Recently students at Swarthmore have had a beautiful accompaniment while studying for midterms and churning out essays in McCabe’s second floor Cratsley Lounge across the large globe. Colorful windows into a pastoral life hang on the walls contrasting the familiar picture outside of the frame of students with readings strewn across the blue couches and McCabe coffees in hand. These photographs depicting lives of the Miao (Hmong) peoples in southwest China’s Hunan province are on display on McCabe’s second floor thanks to the efforts of the Bi-Co East Asian Languages & Cultures Department. The photographer and scholar behind these works, Bode Wang, captured the intimate details of the environment, human communities, social customs, and religious practices in his county of Fenghuang.
This past Wednesday, Bode Wang completed a circuit of presentations through the TriCo with a talk at Swarthmore. As the audience settled into the small throng of chairs set up in McCabe’s atrium, they noticed their future presenter darting around the periphery. Camera in hand, Wang was ushered through McCabe by Professor of East Asian Language and Culture Yonglin Jiang who — fittingly for his temporary role as a tour guide — maintained an impressive backwards stride. Snapping a few final photographs of his audience, Wang settled in at the podium joined by his translator Syuah Luo.
As Miao himself, Bode Wang was particularly focused on providing his audience with an accurate and extraordinarily in depth understanding of the lives and culture of this Chinese minority group. Opening with a map, Wang took the audience through a lesson that delved into nearly every facet of the Hunan province’s environment, threading rivers into the landscape and encircling the entirety of the province with mountain ranges. After taking his audience through the caves and lush forests of the mountainside, Wang allowed the small ancient county of Fenghuang to enter the picture.

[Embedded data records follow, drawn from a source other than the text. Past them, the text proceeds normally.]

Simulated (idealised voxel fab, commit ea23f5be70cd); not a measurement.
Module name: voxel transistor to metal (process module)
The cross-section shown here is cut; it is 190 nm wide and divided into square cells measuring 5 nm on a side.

The ancient town emerged around the Tuojiang River and over time wrapped itself around the emerald waterway with stone bridges capped with sweeping roofs. However, its banks still hold the same stilt houses that the Miao have built for generations. While the outward beauty of this county is captivating, one of the most unique aspects of Fenghuang county is its population, which is over 60 percent Miao.
“As we look at the landscape of Fenghuang county, we can begin to understand the fundamental question of how the land influenced the Miao culture,” Wang relayed to the audience.
Slowly the facets of Miao culture began to lock into place with corresponding aspects of their shared culture and environment, such as the silver ornaments Miao women wore in the city squares in Wang’s photographs. They clicked with the cultural memory of wearing silver during the many, long migrations their people undertook.
“The use of obvious silver ornaments was to facilitate travel for the Miao who underwent the dangerous migration through the mountain passes known as ‘carrying home during travel,’” said Bode Wang as his photographs lit up the screen behind him.
A long scarlet table extends toward a misty horizon. On either side, men and women gather around hot pots, some wearing traditional clothing and some younger members of the assembly wearing North Face and holding smartphones. In other photographs, women gilded in silver look over the shoulders of men seated for an evening meal, a canopy of crimson paper lanterns seeming to float gently above them. However, in the majority of cases, Bode Wang preferred to direct his camera toward the land where he grew up. Velvety green mountainsides with cascades of mist running down their faces, and the glassy bottle green surfaces of the rivers are photographed with a special tenderness.
While some of the pieces are on display in McCabe, the exhibit’s center is off campus. Bryn Mawr College currently holds the majority of Wang’s work on display for this exhibit. Bryn Mawr’s professor Jiang planned the event in conjunction with the 360˚ course cluster, “Eurasia in Flux: Trans-Siberian Perspectives on Russia and China.”
Professor Jiang hopes his students that Wang’s presentation, “will help enrich their understanding and appreciation of the dynamic relationship between the environment and ethnic culture on China’s borderlands.”
Bode Wang’s exhibit “Fenghuang Landscape and Miao (Hmong) Culture” will remain on display in Mccabe’s second floor lounge until April 13th.